• brudgers 37 minutes ago

    Unearthed from a 1,600-year-old Roman-era tomb

    That's c. 400 AD. Closer to today, than to the time of King Tut...and King Tut was closer to TFA mummy than to the First Dynasty.

    Ancient Egypt is really really old. The Great pyramid was 3000 years old at the time of the TFA mummy.

    The TFA mummy is about equidistant between today and the events of the Iliad and the book was already more than 1000 years old in 400 CE.

    • zulux 2 hours ago

      >>If Christopher Nolan’s coming adaptation of the Odyssey happens to do well enough to get Hollywood back on its feet,

      A typical laconic reply works here: "If"

      • felipellrocha an hour ago

        Because Nolan is known for his hits and misses

        • dyauspitr 31 minutes ago

          There absolutely no way. They have a trans playing Achilles. America is going to burn this movie to the ground. Even progressive Europe won’t touch anything with trans ideologies in it, let alone Asia.

          • AlotOfReading 2 minutes ago

            Would you be happier if they had cast the trans actor as the trans character (Tiresias), or would that be too on the nose?
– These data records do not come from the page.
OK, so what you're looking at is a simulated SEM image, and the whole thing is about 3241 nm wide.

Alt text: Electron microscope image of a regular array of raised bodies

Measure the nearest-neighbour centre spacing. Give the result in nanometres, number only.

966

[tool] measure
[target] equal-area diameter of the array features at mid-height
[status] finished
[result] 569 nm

            • vkou a few seconds ago

              When a non-trans person stars in a film, nobody calls it a 'straight-cis' ideology.

          • atombender 2 hours ago

            Dupe: https://news.ycombinator.com/item?id=47864056 (247 points, 93 comments, 28 days ago)

            • stingrae 3 hours ago

              This reminds me of a piece I just saw at the Legion of Honor (SF) special exhibit on the etruscans. They have a Etruscan manuscript, written on linen, that was used to wrap a mummy. https://en.wikipedia.org/wiki/Liber_Linteus

              • hungryhobbit 2 hours ago

                Ironically a huge percentage of the historical documents we had came from "the garbage", and/or other cases of people reusing documents for other purposes.

                In large part this was because paper was incredibly expensive back then, so it got used for one purpose, used again for another, and that continued until you were out of room ... at which point it may get used yet again (for say mummy wrapping).

                Another classic example: Jews believed you couldn't burn a piece of paper once you wrote the name of God on it, so there were special towers in ancient cities for Jews to throw away their paper. But again, because paper was so expensive, each paper often had lots of other things on it.

                Because these towers were sometimes preserved better than libraries were, historians have found huge treasure troves of saved papers in them. Like the mummy wrappings, they only still exist due to a special quirk of ancient peoples ... but because of the price of paper they have lots of other non-mummy-wrapping/non-God's name stuff.

                • AftHurrahWinch an hour ago

                  > Jews believed you couldn't burn a piece of paper once you wrote the name of God on it, so there were special towers in ancient cities for Jews to throw away their paper.

                  Fascinating!

                  The Cairo Genizah

                  Located in the Ben Ezra Synagogue in Fustat (Old Cairo), Egypt, this particular Genizah was a massive, windowless attic room built high into the structure. To put papers in it, the synagogue's caretaker had to climb a tall ladder and drop the documents through a hole in the wall. Because the local community never got around to burying the papers, this high, hidden room acted like a time capsule for over a thousand years. When it was rediscovered in the late 19th century, it contained nearly 300,000 manuscript fragments.

              • tiahura an hour ago

                The Catalog of Ships is certainly the section I want to be buried with.

                • baud147258 3 hours ago

                  I am a little disappointed the tomb where the mummy was found is from the time where Egypt was part of the Roman Empire. At this point ancient Egypt had been a colony of Rome for quite some time and beforehand a Greek/Macedonian colony for a few more centuries (under the Ptolemaic dynasty, founded by a general of Alexander the Great). If it was from a previous era, it would have been a much more interesting find (in my eyes).

                  • lkrubner 2 hours ago

                    The Iliad was written after the classical era of Bronze Age Egypt, so no classical age mummy could be buried with the Iliad because it didn't exist yet.

                    • shakna 2 hours ago

                      I would hope for some further fragment of the Cypria to be uncovered.

                      • gerdesj 2 hours ago

                        The article describes the veneration Roman -> (old) Greek -> (old) Egyptian and this finding appears to show that the veneration went both ways.

                        Frankly I can understand that: Homer really did smash out an absolute banger with Iliad. I might ask for a copy in my grave too, when the time comes.

                        The whole point of the article appears to be that when civilizations overlap, the "good old days" becomes a two way street (to gargle metaphors). I do find that interpretation very interesting and it fits in with my world view that history ("historia" - Latin for "story") is generally rather more complicated than many would like it to be to fit their current (or current as was) world view.